What is the correct way to implement thread barrier, and barrier resetting in C?

Question

I tried to implement a simple barrier in my code that looks like this:

void waitOnBarrier(int* barrier, int numberOfThreads) {
    atomicIncrement(barrier); // atomic increment implemented in assembly
    while(*barrier < numberOfThreads);
}

And then there is a barrier usage in the code:

int g_barrier = 0; // a global variable

waitOnBarrier(&g_barrier, someKnownNumberOfThreads);

So far so good, but where should I reset my g_barrier variable back to zero? If I write something like

g_barrier = 0;

right after the waitOnBarrier call, I will have a problem if one of the threads will be released faster than others from the barrier and nullify the g_barrier while all other threads are still performing the loop instructions, so eventually they will get stuck on the barrier forever.
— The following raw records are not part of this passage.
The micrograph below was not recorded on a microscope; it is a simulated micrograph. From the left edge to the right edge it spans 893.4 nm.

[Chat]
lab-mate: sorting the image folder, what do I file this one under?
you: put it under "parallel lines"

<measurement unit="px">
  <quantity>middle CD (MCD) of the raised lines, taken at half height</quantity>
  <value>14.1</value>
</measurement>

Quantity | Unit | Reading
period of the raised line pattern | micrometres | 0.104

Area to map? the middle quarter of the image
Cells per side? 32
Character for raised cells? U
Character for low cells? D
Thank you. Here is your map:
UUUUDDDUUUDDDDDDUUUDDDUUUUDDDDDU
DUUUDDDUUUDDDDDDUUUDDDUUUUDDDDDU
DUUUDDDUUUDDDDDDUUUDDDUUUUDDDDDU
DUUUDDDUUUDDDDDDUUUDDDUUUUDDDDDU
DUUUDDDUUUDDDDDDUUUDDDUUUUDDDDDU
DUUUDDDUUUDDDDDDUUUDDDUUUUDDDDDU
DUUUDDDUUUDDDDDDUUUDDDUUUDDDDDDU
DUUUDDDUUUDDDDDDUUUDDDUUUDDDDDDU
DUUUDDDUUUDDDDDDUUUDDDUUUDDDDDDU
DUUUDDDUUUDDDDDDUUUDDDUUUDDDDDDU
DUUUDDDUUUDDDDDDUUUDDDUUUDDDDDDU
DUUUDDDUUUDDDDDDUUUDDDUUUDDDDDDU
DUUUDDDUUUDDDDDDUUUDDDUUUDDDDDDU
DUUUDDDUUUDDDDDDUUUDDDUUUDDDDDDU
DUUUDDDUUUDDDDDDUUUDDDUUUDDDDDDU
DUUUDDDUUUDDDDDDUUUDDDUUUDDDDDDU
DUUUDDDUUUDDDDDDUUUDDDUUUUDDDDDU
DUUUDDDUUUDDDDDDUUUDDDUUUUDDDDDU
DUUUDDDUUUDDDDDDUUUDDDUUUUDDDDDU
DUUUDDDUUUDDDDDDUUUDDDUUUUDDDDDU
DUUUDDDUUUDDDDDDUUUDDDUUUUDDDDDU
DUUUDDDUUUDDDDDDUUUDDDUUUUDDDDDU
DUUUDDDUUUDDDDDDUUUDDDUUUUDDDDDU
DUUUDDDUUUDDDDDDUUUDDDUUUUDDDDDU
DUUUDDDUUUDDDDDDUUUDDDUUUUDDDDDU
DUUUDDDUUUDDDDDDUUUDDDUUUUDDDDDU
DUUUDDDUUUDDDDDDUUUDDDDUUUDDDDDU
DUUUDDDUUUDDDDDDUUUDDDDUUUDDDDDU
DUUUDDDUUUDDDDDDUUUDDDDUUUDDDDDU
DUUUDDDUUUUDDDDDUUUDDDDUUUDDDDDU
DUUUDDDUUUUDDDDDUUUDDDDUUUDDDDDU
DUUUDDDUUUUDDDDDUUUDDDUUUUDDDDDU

Explanation: waitOnBarrier will compile into something like this (pseudocode):

1: mov rax, numberOfThreads
2: mov rbx, [barrier]
3: cmp rax, rbx
4: jmp(if smaller) to 2

So if we have 2 threads syncing on the barrier, and thread_1 being slow somewhere at instruction 3 or 4, while a faster thread_2 reaches the barrier, passes it and continues to the g_barrier nullification flow. Which means that after thread_1 will reach instruction 2 it will see a zero value at [barrier] and will stuck on the barrier forever!

The question is, how should I nullify the g_barrier, what place for it in the code is "far enough" that I can be sure that by that time all the threads left the barrier? Or is there more correct way to implement a barrier?

Answer 1

Barriers are actually quite difficult to implement, the main reason being that new waiters can begin arriving before all the old waiters have had a chance to execute, which precludes any kind of simple count based implementation. My preferred solution is to have the barrier object itself simply point to a "current barrier instance" that exists on the stack of the first thread arriving at the barrier, and which will also be the last thread to leave (since it cannot leave while other threads are still referencing its stack). A very nice sample implementation in terms of pthread primitives (which could be adapted to C11 locking primitives or whatever you have to work with) is included in Michael Burr's answer to my past question on the topic:

https://stackoverflow.com/a/5902671/379897

Yes it looks like a lot of work, but writing a barrier implementation that actually satisfies the contract of a barrier is non-trivial.

Answer 2

I came across this question when trying to do something similar, so I thought I'd share my solution, in case someone else finds it useful. It's implemented in pure C++11 (sadly not C11, since the multithreading part of the standard is unsupported as of yet in gcc and msvc).

Basically, you maintain two counters, whose usage is alternated. Below is the implementation and a usage example:

    #include <cstdio>
    #include <thread>
    #include <condition_variable>

    // A barrier class; The barrier is initialized with the number of expected threads to synchronize
    class barrier_t{
        const size_t count;
        size_t counter[2], * currCounter;
        std::mutex mutex;
        std::condition_variable cv;

    public:
        barrier_t(size_t count) : count(count), currCounter(&counter[0]) {
            counter[0] = count;
            counter[1] = 0;
        }
        void wait(){
            std::unique_lock<std::mutex> lock(mutex);
            if (!--*currCounter){
                currCounter += currCounter == counter ? 1 : -1;
                *currCounter = count;
                cv.notify_all();
            }
            else {
                size_t * currCounter_local = currCounter;
                cv.wait(lock, [currCounter_local]{return *currCounter_local == 0; });
            }
        }
    };

    void testBarrier(size_t iters, size_t threadIdx, barrier_t *B){
        for(size_t i = 0; i < iters; i++){
            printf("Hello from thread %i for the %ith time!\n", threadIdx, i);
            B->wait();
        }
    }

    int main(void){
        const size_t threadCnt = 4, iters = 8;
        barrier_t B(threadCnt);
        std::thread t[threadCnt];   
        for(size_t i = 0; i < threadCnt; i++) t[i] = std::thread(testBarrier, iters, i, &B);
        for(size_t i = 0; i < threadCnt; i++) t[i].join();
        return 0;
    }

Answer 3

Try to implement the Barrier solution that is being explained in this book:

The Little Book of Semaphores

Answer 4

Do not reset your barrier variable back to zero.

When any of the thread is about to exit, atomically decrement the barrier variable by one.

Your barrier looks like you do not want the number of working threads spawned to fall below numberOfThreads.